Saturday, January 14, 2012
A Letter to Langdon
My hockey friend Susie just had the baby that was inside her body
This dog named Briggs was her first baby.
But now she has a real one. His name is Langdon, which I love. I was trying to come up with nick names for this one but it was tough. His middle name is Thomas. So, I think I'll call him L.T.
Welcome to this world. You came into the world during a tough time- politically, economically, globally- but I'm not one to talk about that kind of stuff so we won't go there. I'm just glad you're here. And I'm glad you're big because big is better, generally speaking.
Now, I realize that you're just a few days old but you're probably an old soul and you probably already understand a few things. So, despite this, I'd like to offer you up a few suggestions. I did this for your Dad but I'm not sure he listened at all. You probably don't have to either. I mean, who the hell am I anyway? I'm sorry, I'll try not to swear. I realize you're all brand new and shiny.

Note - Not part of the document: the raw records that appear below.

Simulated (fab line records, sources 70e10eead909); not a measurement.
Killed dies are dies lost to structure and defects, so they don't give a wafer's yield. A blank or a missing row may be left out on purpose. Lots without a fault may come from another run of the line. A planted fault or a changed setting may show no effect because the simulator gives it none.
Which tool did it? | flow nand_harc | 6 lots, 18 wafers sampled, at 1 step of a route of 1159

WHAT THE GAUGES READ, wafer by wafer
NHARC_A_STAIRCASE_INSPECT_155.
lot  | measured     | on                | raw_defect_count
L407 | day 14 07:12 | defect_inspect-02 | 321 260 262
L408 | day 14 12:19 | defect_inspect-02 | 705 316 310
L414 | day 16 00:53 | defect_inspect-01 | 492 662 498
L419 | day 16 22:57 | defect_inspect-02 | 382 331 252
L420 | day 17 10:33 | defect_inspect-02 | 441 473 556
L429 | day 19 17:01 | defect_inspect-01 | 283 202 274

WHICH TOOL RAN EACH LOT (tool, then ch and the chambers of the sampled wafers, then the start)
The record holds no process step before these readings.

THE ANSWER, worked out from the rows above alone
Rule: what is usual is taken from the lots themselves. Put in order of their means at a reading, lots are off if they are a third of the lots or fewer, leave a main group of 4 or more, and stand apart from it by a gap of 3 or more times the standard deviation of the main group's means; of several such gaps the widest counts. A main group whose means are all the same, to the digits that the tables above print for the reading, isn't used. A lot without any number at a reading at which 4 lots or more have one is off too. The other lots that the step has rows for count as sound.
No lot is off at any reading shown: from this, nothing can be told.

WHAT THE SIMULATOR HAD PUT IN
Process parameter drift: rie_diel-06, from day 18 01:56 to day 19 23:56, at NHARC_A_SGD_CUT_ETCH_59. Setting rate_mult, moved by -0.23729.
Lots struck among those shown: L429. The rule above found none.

So first off is this sleep shit (stuff). You're going to suck at it at first (maybe) because your body digests breast milk after only 90 minutes so you gotta eat and all that. So, we'll give you a break at first but then you gotta be smart about it. Because honestly speaking you don't want to see your Mom exhausted and tired from getting up every two hours- that's just ugly. You want her to be happy so that you're happy. So be good.
Now, to go back to the eating thing. Be good at that too. You can suck at it later, if you want, and make your parent's crazy with your pickiness but for now just eat and digest. Suck at it really good. As in, suck hard and suck strong so that you're not at the breast for, like, 45 minutes because that just sucks for your Mom. I know all that sucky stuff is confusing but you'll figure it out. I believe in you.
More important in some ways than being a good sleeper and a good eater is being a good pooper. Don't keep that shit (stuff) in- let it out. Poop all you want, whenever you want, wherever you want. You can fart too- that's not bad but we want some really good ass blasts from you. We want you to shock your parents. We want good blow outs. We want up the back, through the sides, over the top. It's all good. Just remember...pooping is good.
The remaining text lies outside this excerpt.